# Day 2



## KevBow (Mar 18, 2011)

Couple big uns on r&r so far

Sent from my iPhone using Tapatalk


----------



## dbullard (Feb 13, 2008)

Nice Kev , I am about ready . The Shad thick yet ?


----------



## lx22f/c (Jun 19, 2009)

Nice wtg. How deep you fishing?


----------



## KevBow (Mar 18, 2011)

Nah shad aren't thick yet too cold. But was able to catch enough off lighted pier. Some were caught about 5-8 ft and the rest about 18


----------



## lx22f/c (Jun 19, 2009)

Thanks man. May try and get up there this weekend.


----------



## shadslinger (Aug 21, 2005)

Nice going! Man it's good to see a fishing report.


You never know unless you go


----------



## KevBow (Mar 18, 2011)

Thanks, and yes finally a fishing report!


----------



## Ducktracker (Aug 1, 2011)

Very nice I went up to lake to check things out and someone stole license plate off boat. Water had a bunch of floaters be careful on the water.


Sent from my iPhone using Tapatalk


----------



## KevBow (Mar 18, 2011)

Ya we saw some huge floaters out there. We ended up with 22 yesterday and today. Plus the big OP and BLUE. They count double I think. Today was slow we had to fish hard all day to get a good box of fish. Yesterday with all the dang rain we got them in just a few hours.


----------



## KevBow (Mar 18, 2011)

Sent from my iPhone using Tapatalk


----------



## crzycajun08 (Mar 10, 2014)

Thunder and lightning strike again wait till tom


----------



## dbullard (Feb 13, 2008)

Wtg Kev, may try to make up tomorrow afternoon . Going to pick up a new to us boat motor. may have to test run.


----------



## KevBow (Mar 18, 2011)

Cool hope YALL do good if you make it out. We're gonna fish in the morning for a few hours then head back to Katy for family time..... hate leaving the fish biting


----------



## shadslinger (Aug 21, 2005)

I'm inspired by Kevbos ice breaker report and I'm takin a bunch for cats tomorrow 
I'm thinking the bite is better mid lake up, as it might be a shade warmer, and more shad.

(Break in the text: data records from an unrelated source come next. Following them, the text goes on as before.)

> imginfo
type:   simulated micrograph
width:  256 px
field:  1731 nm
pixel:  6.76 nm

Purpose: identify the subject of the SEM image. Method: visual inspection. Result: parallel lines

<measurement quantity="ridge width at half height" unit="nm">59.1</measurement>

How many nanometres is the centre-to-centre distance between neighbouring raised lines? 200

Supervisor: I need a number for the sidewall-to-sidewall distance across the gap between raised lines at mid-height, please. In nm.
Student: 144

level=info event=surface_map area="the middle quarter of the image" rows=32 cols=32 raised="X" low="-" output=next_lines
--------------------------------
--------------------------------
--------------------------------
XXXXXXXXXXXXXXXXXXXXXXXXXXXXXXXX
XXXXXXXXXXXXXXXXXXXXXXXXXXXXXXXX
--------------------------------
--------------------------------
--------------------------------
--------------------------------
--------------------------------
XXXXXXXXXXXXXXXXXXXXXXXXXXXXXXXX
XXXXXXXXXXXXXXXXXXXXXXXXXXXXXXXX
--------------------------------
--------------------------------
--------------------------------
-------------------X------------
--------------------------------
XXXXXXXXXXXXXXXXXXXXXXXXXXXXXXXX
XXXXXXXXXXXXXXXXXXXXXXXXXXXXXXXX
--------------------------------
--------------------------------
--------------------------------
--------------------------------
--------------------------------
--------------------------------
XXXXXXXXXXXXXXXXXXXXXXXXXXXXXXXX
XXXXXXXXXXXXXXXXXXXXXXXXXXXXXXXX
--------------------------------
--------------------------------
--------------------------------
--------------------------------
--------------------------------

You never know unless you go


----------



## KevBow (Mar 18, 2011)

Good luck Loy, the water is still chilly but there's lots of bait deep


----------



## shadslinger (Aug 21, 2005)

I struck out today, using cut buffalo and drum in water from 15 to 40 feet deep.
Never had a bite either drifting or still.
I did find a school of shad. I ran a huge flock of water turkeys off and zeroed in the shad they had been eating and threw the net. I did get a couple, but my light net, and old arm could not really get them in the 20 FOW.
They could out swim the net easy.
It will not be long before the bite will be good.
Thanks again Kevbow for sharing with the killer report and giving us all hope after the long winter.


----------



## KevBow (Mar 18, 2011)

This morning we only got 4 before we left. It was slow and I thought it would be good. Couldn't find any schools of shad in the spots we went


----------



## whsalum (Mar 4, 2013)

Good eating fish and a couple brutes, good job !!!!


----------



## Jimmy Blue (Nov 20, 2013)

That's a couple of monsters WTG!


----------



## TexasTom (Mar 16, 2011)

Congrats, Kev. Nice report and thats a bunch o fillets!


----------